They don't actually have to propagate, the cache coherency model (MESI or something more advanced) provides you a guarantee that the memory behaves coherently, almost as if it's flat and no cached copies exist. Sequential consistency adds to that a guarantee of the same observation order by all agents in the system (notice - most CPUs don't provide sequential consistency through HW alone).
If a thread does a memory write (not even atomic), the core it runs on will fetch the line and obtain ownership over it. Once the write is done, any thread that attempts to observe the line is guaranteed to see the updated value, even if the line still resides in the modifying core - usually this is achieved through snooping the core and getting the line from it as a response. The cache coherency protocols will guarantee that if such a modification exists locally in some core - any other core looking for that line is bound to see it eventually. To do that, the CPU my use snoop filters, directory management (often for cross socket coherency), or other methods.

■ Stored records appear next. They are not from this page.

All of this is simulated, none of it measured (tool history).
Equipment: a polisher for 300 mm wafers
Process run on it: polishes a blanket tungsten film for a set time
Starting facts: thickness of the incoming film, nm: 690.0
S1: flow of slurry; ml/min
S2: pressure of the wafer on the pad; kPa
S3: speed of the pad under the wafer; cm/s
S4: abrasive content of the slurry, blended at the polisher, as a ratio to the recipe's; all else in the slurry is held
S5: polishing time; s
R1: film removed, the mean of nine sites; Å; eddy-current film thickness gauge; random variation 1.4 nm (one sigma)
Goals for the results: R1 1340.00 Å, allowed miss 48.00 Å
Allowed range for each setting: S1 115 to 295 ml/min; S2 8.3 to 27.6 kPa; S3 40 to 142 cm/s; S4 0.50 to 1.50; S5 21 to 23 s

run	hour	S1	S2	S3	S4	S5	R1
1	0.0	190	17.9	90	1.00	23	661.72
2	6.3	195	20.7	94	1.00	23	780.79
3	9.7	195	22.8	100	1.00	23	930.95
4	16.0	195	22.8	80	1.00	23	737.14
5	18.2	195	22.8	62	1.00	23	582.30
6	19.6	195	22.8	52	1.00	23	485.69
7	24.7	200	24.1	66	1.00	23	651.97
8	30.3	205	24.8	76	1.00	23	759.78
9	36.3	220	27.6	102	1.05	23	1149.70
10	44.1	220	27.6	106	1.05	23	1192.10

Now, you're asking why is atomic important? For 2 reasons. First - all the above applies only if the variable resides in memory, and not a register. This is a compiler decision, so the correct type tells it to do so. Other paradigms (like open-MP or POSIX threads) have other ways to tell the compiler that a variable needs to be shared through memory.
Second - modern cores execute operations out-of-order, and we don't want any other operation to pass that write and expose stale data. std::atomic tells the compiler to enforce the strongest memory ordering (through the use of explicit fencing or locking - check out the generated assembly code), which means that all your memory operations from all threads will be have the same global ordering. If you didn't do that, strange things can happen like core A and core B disagreeing on the order of 2 writes to the same location (meaning that they may see different final values in it).
Last, of course, is the actual atomicity - if your data type is not one that has atomicity guaranteed, or it's not properly aligned - this will also solve that problem for you (otherwise the coherency problem intensifies - think of some thread trying to change a value split between 2 cache lines, and different cores seeing partial values)